2010 marked the first year of the inaugural cycle of the Artists’ Residencies programme. The mentors for this first four-year cycle were seasoned artists with whom the Foundation has enjoyed an active, long-term collaboration: Susanna Fritscher, Richard Deacon, Giuseppe Penone and Emmanuel Saulnier.
At the Maroquinerie des Ardennes, Simon Boudvin (b. 1979, France) began his residency with a series of conversations in which he asked each artisan about their training and career. Through these discussions, he learned of the nearby abandoned slate quarries at Rimogne, where he subsequently carried out an archaeological, historical and sociological study and a series of precise topological surveys. At the same time, he researched the forms and the voids created by the leather cutting process at the Maroquinerie. With the help of the workshops’ craftspeople and in dialogue with his mentor Giuseppe Penone, he clad in leather a bespoke desk by a local furniture maker, and rolled the leather offcuts into abstract forms that served as moulds for plaster models.
During his residency at the Cristallerie Saint-Louis in Moselle, Olivier Sévère (b. 1978, France) focused on materials, exploring their qualities, their chemistry and their physical properties. Under the mentorship of Emmanuel Saulnier, he experimented with crystal, drawing upon the various forms devised by artisans over the centuries to produce a work entitled De rien ne se crée rien. Each piece created at the site employs different techniques for working both heated and cooled crystal. By redeploying a number of these, Sévère imagined several collections of “stones”, that variously took on the form of pebbles, slabs, slates and rocks, and reconstructed the perpetual material cycles at the origin of crystal: rocks erode and wear down into sand, which becomes the raw material for the crystal that Sévère in turn reworks into his “stones”.

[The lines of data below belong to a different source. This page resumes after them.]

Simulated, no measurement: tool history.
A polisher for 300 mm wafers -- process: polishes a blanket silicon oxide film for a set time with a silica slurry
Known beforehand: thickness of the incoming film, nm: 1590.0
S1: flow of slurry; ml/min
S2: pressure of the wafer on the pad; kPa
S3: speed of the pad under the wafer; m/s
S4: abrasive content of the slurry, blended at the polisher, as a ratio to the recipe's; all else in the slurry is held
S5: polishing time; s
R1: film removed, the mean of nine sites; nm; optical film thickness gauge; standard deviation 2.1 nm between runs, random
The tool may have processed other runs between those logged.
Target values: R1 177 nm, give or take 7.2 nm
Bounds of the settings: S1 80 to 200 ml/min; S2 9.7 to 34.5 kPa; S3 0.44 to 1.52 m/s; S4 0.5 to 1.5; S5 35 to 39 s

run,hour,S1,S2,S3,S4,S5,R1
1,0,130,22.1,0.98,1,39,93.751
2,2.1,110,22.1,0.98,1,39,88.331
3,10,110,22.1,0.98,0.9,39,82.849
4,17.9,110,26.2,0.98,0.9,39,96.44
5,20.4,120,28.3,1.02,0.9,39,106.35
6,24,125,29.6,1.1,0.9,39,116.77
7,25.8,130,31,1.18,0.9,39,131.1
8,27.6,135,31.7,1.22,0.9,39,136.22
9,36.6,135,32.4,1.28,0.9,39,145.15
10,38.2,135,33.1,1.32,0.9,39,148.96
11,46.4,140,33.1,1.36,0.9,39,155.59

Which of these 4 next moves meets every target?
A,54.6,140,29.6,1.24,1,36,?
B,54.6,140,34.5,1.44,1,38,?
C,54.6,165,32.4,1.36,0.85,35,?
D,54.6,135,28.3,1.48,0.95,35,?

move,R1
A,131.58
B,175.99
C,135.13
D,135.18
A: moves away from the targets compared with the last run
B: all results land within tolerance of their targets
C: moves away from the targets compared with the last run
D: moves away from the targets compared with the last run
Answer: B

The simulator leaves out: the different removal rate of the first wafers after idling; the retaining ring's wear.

Upon her arrival at the Maroquinerie de Sayat in the Auvergne region, Elisabeth S. Clark (b. 1983, England) was immediately struck by the unique range of gestures used by the workshop’s artisans. To her, they resembled a form of dance, and she was particularly fascinated by a circular movement used in saddle stitching. This gesture inspired her to create a work consisting of a wooden circle, four metres in diameter, that she clad in white leather. Installed in an upright position in the workshop, it formed a backdrop to the scenes which play out there every day, a simple line directing the viewer’s gaze. The work thus draws attention to the painstaking dexterity that guides each movement of the craftspeople: a gesture that reveals a gesture.
Benoît Piéron (b. 1983, France) experimented with the skills surrounding silk at the Holding Textile Hermès in the Lyon region. Piéron, who was mentored by Richard Deacon, devised a mobile installation that consists of a bed of silk and which he describes as “a medium for dreams and a space for staging the drama of marriage”. He drew inspiration form the Holding’s archives of sheets and wall hangings, as well as from ethnological research into fabrics associated with matrimonial ceremonies in various different cultures. Bed and its silken sheets were created with the help of colour specialists and graphic designers from two other businesses present at the site, Sport Soie and the Société d’Impression sur Étoffe du Grand Lemps (SIEGL).